The Labor Department said nonfarm payrolls increased by 164,000 jobs last month and the economy created 41,000 fewer jobs in May and June than previously reported. However, July’s numbers were in line with economists’ expectations.
“Job numbers were not too far from expected. It shows the trend is slowing down. It’s consistent with another rate cut either in September or October,” said Scott Brown, chief economist at Raymond James in St. Petersburg, Florida.
“The bigger issue for the Fed policy outlook is tariffs because that implies you will see higher costs for finished goods rather than intermediate goods that we have been importing from China.”
The jobs report comes a day after President Donald Trump threatened to slap a 10% tariff on $300 billion of Chinese imports from next month, sending global markets tumbling overnight and investors fleeing to safe-haven U.S. Treasuries and the Japanese yen.
China on Friday said it would not be blackmailed and warned of retaliation.
Technology companies, which get a sizeable portion of their revenue from China, were the hardest hit, down 1.34%, weighed by iPhone maker Apple Inc and chipmakers.
The Philadelphia Semiconductor index slipped 1.06%, while shares of Apple fell 1.5%.

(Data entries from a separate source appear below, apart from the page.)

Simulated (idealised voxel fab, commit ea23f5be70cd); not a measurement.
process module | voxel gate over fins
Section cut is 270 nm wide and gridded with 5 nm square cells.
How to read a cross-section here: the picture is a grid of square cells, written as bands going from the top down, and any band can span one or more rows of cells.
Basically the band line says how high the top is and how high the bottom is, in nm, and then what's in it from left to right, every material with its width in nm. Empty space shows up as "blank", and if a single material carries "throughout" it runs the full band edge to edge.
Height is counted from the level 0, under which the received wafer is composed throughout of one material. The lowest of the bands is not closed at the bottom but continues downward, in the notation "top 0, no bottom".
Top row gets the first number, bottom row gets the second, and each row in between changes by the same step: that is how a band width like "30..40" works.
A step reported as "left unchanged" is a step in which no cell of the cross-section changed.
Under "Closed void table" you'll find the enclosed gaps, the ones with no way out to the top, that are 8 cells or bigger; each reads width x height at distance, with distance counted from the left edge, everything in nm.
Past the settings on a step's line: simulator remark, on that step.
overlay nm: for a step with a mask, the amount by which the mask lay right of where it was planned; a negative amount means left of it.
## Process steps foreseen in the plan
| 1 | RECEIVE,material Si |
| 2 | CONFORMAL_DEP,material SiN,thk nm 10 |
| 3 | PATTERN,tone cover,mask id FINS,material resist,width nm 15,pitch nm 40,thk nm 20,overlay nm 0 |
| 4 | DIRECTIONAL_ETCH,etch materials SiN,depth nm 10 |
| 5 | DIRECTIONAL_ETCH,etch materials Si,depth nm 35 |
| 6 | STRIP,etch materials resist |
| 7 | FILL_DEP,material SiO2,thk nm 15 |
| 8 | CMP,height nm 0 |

Boeing Co, the single largest U.S. exporter to China, fell 0.8% and Caterpillar Inc declined 0.6%.
The sudden escalation in trade rhetoric follows the Federal Reserve on Wednesday playing down expectations of further aggressive monetary policy actions after cutting interest rates for the first time in a decade.
Hopes that the Fed would be more accommodative to counter the impact of the bruising trade war had helped Wall Street’s main indexes hit record highs last month. Fed funds futures implied traders were positioned for a 100% chance the central bank would reduce its target range on interest rates by a quarter point in September, CME Group’s FedWatch program showed.
At 9:46 a.m. ET, the Dow Jones Industrial Average was down 128.15 points, or 0.48%, at 26,455.27, the S&P 500 was down 16.70 points, or 0.57%, at 2,936.86. The Nasdaq Composite was down 68.59 points, or 0.85%, at 8,042.53.
The defensive utilities sector rose 0.3%, while a surge in oil prices helped the energy sector eke out small gains.
The second-quarter earnings season is in full swing, with 74.4% of the 355 S&P 500 companies that have reported so far beating profit estimates, according to Refinitiv data.
NetApp Inc slumped 20.7% after the data storage equipment maker lowered its forecast for the first quarter and 2020, blaming a weakening macro environment.
Declining issues outnumbered advancers for a 2.24-to-1 ratio on the NYSE and for a 2.25-to-1 ratio on the Nasdaq.
The S&P index recorded four new 52-week highs and four new lows, while the Nasdaq recorded seven new highs and 76 new lows. (Reporting by Amy Caren Daniel and Medha Singh in Bengaluru; Editing by Anil D’Silva and Arun Koyyur)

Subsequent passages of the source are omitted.